If the package passed, it would have made VA home loans directly available to Native Americans, made changes to improve veterans health care programs, and instructed the VA to research cannabis use for conditions like PTSD and chronic pain.

“These all came unanimously out of [the] Veterans Committee,” Sen. Sherrod Brown (D-Ohio) told POLITICO last month. “Jon Tester’s in cycle, [and] Mitch McConnell probably doesn’t want to help him.”

Some lawmakers, lobbyists and advocates now suggest that the Montana Senate election increased the unforeseen opposition to the veterans package. They also fear that the brouhaha over the cannabis portion of the package, and Daines’ vote against it, could bode poorly for the financially ailing cannabis industry’s No. 1 priority: The SAFE Banking Act, which would make it easier for weed businesses to access financial services.

When Tester ran for reelection in 2018, many of his campaign ads touted his work to support a beloved constituency: veterans.

“Jon’s got our back,” a veteran says into the camera in an ad released in May 2018. To which dozens of other veterans respond: “So we’ve got his back.”

Currently the Chair of the Senate VA Committee, talking up his legislative wins for veterans is smart politics for a Democrat like Tester running in a deep red state.

In 2018, Tester won reelection by just under 18,000 votes. There are 89,000 veterans in the state of Montana — a demographic large enough to sway an election.

“The actual definition of how many veterans there are in Montana is ‘a fuck ton,’” said strategist Jim Messina, who worked for former Democratic Sen. Max Baucus and helped on Tester’s first Senate campaign in 2006, in an interview. “In every race Jon Tester has ever had — all of them, of course, close — veterans have been a key to his winning coalition.”

Vietnam vet Mike Lawson — a Montana resident and Tester supporter who participated in the senator’s 2018 campaign ad — says veterans in the state are paying attention to the final fate of the VA package that includes the cannabis research bill. Lawson says he knows a number of veterans in Montana who say marijuana has made a huge difference for their quality of life, and doesn’t understand why the VA wouldn’t want to do more research on it.

“I get tired of political games people play at the expense of the veteran,” he said in an interview, but added that Tester’s reputation for championing veterans legislation is already well known. “We know who’s our friend.”

Details don’t add up

Sen. James Lankford (R-Okla.) raised strong objections about the cannabis research proposal during a caucus meeting and in a conversation with POLITICO over the methodology of a retroactive study in the bill, arguing that the self-selecting nature of the study could skew the results. However, that study was added to the legislation at the behest of Republican Ranking Member Jerry Moran (R-Kan.), according to veterans advocate Amy Rising and a Democratic Senate aide with knowledge of the discussions.

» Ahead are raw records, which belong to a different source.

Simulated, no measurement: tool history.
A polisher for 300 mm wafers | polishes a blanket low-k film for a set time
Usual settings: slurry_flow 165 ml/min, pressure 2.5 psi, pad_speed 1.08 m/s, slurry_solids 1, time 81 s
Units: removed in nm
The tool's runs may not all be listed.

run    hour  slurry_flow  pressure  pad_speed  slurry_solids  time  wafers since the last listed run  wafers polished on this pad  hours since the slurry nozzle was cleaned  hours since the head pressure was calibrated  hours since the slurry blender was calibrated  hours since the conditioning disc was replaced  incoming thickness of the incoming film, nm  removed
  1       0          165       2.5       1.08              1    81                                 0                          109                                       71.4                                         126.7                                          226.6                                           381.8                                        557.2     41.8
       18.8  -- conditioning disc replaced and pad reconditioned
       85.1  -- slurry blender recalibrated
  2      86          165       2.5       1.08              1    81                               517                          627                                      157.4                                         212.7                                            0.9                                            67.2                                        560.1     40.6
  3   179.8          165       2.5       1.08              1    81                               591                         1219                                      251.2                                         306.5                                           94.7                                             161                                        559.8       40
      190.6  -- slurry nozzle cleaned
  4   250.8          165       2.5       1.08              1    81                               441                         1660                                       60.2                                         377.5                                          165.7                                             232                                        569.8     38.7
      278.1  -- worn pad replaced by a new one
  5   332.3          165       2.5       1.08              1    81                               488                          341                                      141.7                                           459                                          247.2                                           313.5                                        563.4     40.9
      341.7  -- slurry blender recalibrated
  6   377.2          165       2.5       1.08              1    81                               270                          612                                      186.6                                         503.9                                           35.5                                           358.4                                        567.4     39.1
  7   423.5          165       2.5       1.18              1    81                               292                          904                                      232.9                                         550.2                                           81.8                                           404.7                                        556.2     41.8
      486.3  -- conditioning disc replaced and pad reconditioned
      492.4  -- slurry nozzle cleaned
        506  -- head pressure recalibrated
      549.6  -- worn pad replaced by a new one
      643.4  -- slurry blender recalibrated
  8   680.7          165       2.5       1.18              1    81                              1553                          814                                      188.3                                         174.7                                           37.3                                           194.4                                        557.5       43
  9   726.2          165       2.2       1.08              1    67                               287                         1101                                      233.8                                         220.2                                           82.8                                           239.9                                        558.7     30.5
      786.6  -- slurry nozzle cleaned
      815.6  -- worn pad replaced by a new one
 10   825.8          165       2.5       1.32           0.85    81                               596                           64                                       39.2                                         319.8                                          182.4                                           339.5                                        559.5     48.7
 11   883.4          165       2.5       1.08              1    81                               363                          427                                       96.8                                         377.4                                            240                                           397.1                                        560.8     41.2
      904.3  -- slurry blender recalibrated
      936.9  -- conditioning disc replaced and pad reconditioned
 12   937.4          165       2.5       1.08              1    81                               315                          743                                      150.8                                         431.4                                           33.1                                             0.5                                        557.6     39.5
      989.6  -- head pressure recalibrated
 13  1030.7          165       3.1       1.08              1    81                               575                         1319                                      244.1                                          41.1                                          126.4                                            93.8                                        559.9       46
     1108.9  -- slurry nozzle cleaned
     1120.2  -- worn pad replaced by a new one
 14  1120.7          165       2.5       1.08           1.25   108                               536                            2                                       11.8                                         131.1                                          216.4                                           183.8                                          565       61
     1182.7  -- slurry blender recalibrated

Other GOP senators who support the cannabis veterans research bill — including Todd Young (Ind.) and Kevin Cramer (N.D.) — said they voted against advancing the bill to the Senate floor because they objected to the lack of an amendment process. But the Democratic Senate aide said Moran and Tester had agreed to proceed to the bill and were working together on choosing which amendments could come up for a vote.

“The argument that there was no time to have amendments is not factually accurate,” said Tom Rodgers, a Montanan and member of the Blackfeet Nation who works on veterans, cannabis and Native American issues. He advocated for a number of bills in the package, and said that both Moran and the bill’s GOP lead co-sponsor Dan Sullivan (Alaska) would have entertained amendments.

Sen. John Cornyn (R-Texas), when asked in May if the Montana Senate election had any impact on the bill’s failure to advance, told POLITICO: “I don’t think we need to talk about it — everybody knows that.”

For lawmakers and advocates who’ve been working on cannabis policy for years, the Montana Senate election is throwing one more hurdle into the long line of obstacles that weed legislation already needs to overcome to cross the finish line.

“What happened on that vote is that people actually got hurt,” said Rodgers. “In this situation, veterans [and] Native Americans … were the first casualty in this political battle.”

Rising says she’s working to get the bill back for another floor vote before the August recess, and Moran also confirmed he still wants to bring the bill back for another vote. With Sen. Dianne Feinstein (D-Calif.) back in town after health issues, the bill would be just one vote away from cloture — a vote supporters think they can coax out of one of the “nay” voters that caught them by surprise, like Young or Cramer.

The other weed bill

The SAFE Banking Act also has bipartisan support and has passed the House seven times in previous years, but the Senate has not yet moved it out of committee. At the end of the last Congress, a tentative agreement was reached on a package of cannabis bills built around the SAFE Act — but the deal ultimately ran out of runway in December. Senate Majority Leader Chuck Schumer (D-N.Y.) said in a recent interview with POLITICO that Cannabis banking is still a priority.

Muddying the waters further is Daines, the SAFE Act’s lead GOP cosponsor who voted against the veterans cannabis bill.

Advocates are now eyeing that vote with concern as Daines negotiates with Schumer, Brown and the cannabis banking bill’s other lead sponsor Sen. Jeff Merkley (D-Ore.) on the bill’s details. Three cannabis advocates POLITICO spoke with said they worried that Daines’ decision to not play ball on one cannabis bill could make Democrats less inclined to work with him on the other bill.

When asked if his vote on vets was complicating matters with the SAFE Banking Act, Daines argued that Democrats are the ones slowing the bill down right now. In a May hearing, Sen. Jack Reed (D-R.I.) raised concerns that the bill could make it more difficult for regulators to flag relationships that could present risks to banks — and now lawmakers are negotiating potential changes to one section of the legislation to address Reed’s issues.

The SAFE Act’s other backers, meanwhile, were quick to separate it from the veteran bill’s troubles.

Merkley said the veterans bill “was a different policy issue on which people had disagreements with the policy.”

Sen. Cynthia Lummis (R-Wyo.), a cosponsor of the cannabis banking bill who voted against the veterans package, added it wouldn’t be “fair to assume” that the veterans package vote is “in any way indicative that there will be tough sledding for the SAFE Banking Act.”